The first Biosculpture, Prima Lingua, was commissioned in 1995 by Appalachian State University for the exhibition “Views From Ground Level, Art and Ecology in the Late Nineties.” It is a large tongue that licks and cleans the polluted water in which it stands. I’m You, commissioned in 2000 by Wave Hill, Bronx, New York, for the exhibition “Abundant Invention,” resembles human hands but is based on microscopic moss structures.
In her Biosculptures and other works, Brookner frequently uses imagery where parts of the body stand for the whole. This reflects the paradox of how humans consider themselves as independent wholes even though we are actually parts of an interdependent universe.
Since 2002, Brookner has been collaborating with ecologists, engineers, policy makers, design professionals, and community residents to create multifunctional water remediation/public art projects. These landscape-scale public projects demonstrate how stormwater and other polluted waters can be reclaimed and used to restore habitat in parks, wetlands, rivers, former sewage treatment lagoons, and other contexts.
At the time of her death Brookner was working on a pilot project with The City of Fargo, ND, Fargo residents, and local artists to transform an 18-acre stormwater detention basin into a multifunctional neighborhood commons through a process intended to catalyze collective creative agency within Fargo's diverse population. It will include restored prairie and wetland habitats, an orchard, natural play areas, an amphitheater, festival spaces, gathering areas, and community gardens that will feed 50 families. This pilot project will be a model for 19 other neighborhood basins throughout Fargo.

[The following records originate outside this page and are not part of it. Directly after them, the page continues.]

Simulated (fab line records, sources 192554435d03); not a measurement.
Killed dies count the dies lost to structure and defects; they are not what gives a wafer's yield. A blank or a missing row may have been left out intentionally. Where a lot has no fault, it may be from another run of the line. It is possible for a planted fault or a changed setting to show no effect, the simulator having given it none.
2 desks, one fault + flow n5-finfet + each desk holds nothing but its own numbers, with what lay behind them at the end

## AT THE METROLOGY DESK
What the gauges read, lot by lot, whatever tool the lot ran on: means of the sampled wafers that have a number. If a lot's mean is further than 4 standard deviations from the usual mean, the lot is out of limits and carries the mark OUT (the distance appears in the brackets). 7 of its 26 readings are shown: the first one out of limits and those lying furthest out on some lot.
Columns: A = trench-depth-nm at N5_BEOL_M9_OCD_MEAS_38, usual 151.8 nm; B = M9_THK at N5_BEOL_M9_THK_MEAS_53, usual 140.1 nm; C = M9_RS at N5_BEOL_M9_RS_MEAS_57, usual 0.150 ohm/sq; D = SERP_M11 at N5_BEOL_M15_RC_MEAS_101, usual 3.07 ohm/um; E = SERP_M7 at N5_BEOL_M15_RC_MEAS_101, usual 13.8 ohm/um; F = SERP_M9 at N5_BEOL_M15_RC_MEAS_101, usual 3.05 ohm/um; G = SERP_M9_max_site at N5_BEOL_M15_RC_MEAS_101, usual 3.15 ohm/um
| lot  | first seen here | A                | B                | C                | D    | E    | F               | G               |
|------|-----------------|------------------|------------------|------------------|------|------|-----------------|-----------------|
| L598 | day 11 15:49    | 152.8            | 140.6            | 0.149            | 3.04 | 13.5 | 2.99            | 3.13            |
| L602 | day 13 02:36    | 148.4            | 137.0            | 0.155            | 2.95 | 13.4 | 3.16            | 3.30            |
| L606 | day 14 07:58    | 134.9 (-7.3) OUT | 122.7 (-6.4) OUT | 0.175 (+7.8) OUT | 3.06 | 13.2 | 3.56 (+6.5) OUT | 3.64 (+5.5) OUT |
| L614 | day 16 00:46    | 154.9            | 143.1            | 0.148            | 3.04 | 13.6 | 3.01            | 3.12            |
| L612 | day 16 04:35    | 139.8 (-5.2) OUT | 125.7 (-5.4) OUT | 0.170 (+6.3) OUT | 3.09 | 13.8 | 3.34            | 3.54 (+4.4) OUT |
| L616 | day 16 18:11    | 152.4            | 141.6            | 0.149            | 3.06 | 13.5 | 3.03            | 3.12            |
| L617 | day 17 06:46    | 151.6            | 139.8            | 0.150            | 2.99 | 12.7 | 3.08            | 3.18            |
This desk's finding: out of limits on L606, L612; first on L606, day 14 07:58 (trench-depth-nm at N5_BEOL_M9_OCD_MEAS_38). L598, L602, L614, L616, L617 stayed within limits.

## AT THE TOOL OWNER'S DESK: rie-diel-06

Veden Taika consists of three floating islands that provide safe habitat for nesting birds, improve water quality through phytoremediation with native wetland plants and subsurface aeration, and create an aesthetic focal point in a former sewage treatment lagoon. The project was conceived in consultation with local ecologists and artist/project manager Tuula Nikulainen, engineered with Biomatrix Water, and implemented in collaboration with high school students, local artists, local scientists, volunteers, and city agencies. One of the successful goals of the project was to create collaborations between city agencies, who have not worked together before, to provide solutions to local environmental problems.
Brookner’s work at this LEED gold-certified building captures stormwater runoff from the roof with two sculptural rock filtration systems: the Coyote Creek and Thumbprint Filters. Urban Rain reduces the volume and improves the quality of the water entering into the stormwater sewer system and the Coyote Creek Watershed. The Coyote Creek Filter contextualizes the building itself as a watershed within the larger Coyote Creek watershed and reveals infiltration processes that normally happen underground. The imagery of the Thumbprint Filter is based on the spiral pattern of a real thumbprint, and echoes the spiral eddies of wind, water, and galaxies.
Brookner and Ciotti were part of the design team to enhance water flow, flood control systems, and recreational facilities for the redesign of Dreher Park. They conceived the Elders’ Cove landscape complex to feature the then-underutilized Northern section of the park. Elders’ Cove includes a 14-foot Biosculpture in one of the new detention ponds, a viewing and fishing dock, wetland habitats, mounds that reclaim and sculpt soil from the lake excavations, and a gathering area that draws on the area’s Seminole history.
This project consists of over 100 Biosculptures in constructed wetlands that treat stormwater runoff from 3 acres of ballfields and parking lots to lessen pollutant impact on the adjacent endangered Mill Creek. The stormwater, collected in a 10,000-gallon underground cistern, irrigates the Biosculptures. The water cycles repeatedly through the wetland until the next large rainfall, when it is released into the creek. The entire system is solar powered. The Biosculptures are shaped like hands that gradually transform into six species of fish that would inhabit the river if it were healthy. Brookner collaborated with the Mill Creek Restoration Project and Human Nature Landscape Architects, local artists, high school students, and other volunteers to build, plant, and maintain the project.
Brookner and Susan Steinman were selected to be artists in residence with the National Park Service Rivers and Trails Conservation Assistance program through a National Endowment for the Arts and National Park Service partnership called “Art and Community Landscapes.” Working with three towns, Tillamook, Oregon, Puyallup, Washington, and Caldwell, Idaho, to build communities of support for local creek daylighting and trail projects, they created concept plans and guided public ecological art projects. They also started annual river celebrations that continue today and fostered many new partnerships between different interest groups in each city.
This Biosculpture is part of a wetland pond that provides natural filtration for a large public swimming complex used daily by over 1,500 people. Two large moss-covered hands reach from the bank of the wetland into the pond, cupping the water in which they are immersed.
Brookner taught at the University of Pennsylvania, Harvard University, Bard College, the New York Studio School, and Parsons The New School for Design, where she continued to teach until her death.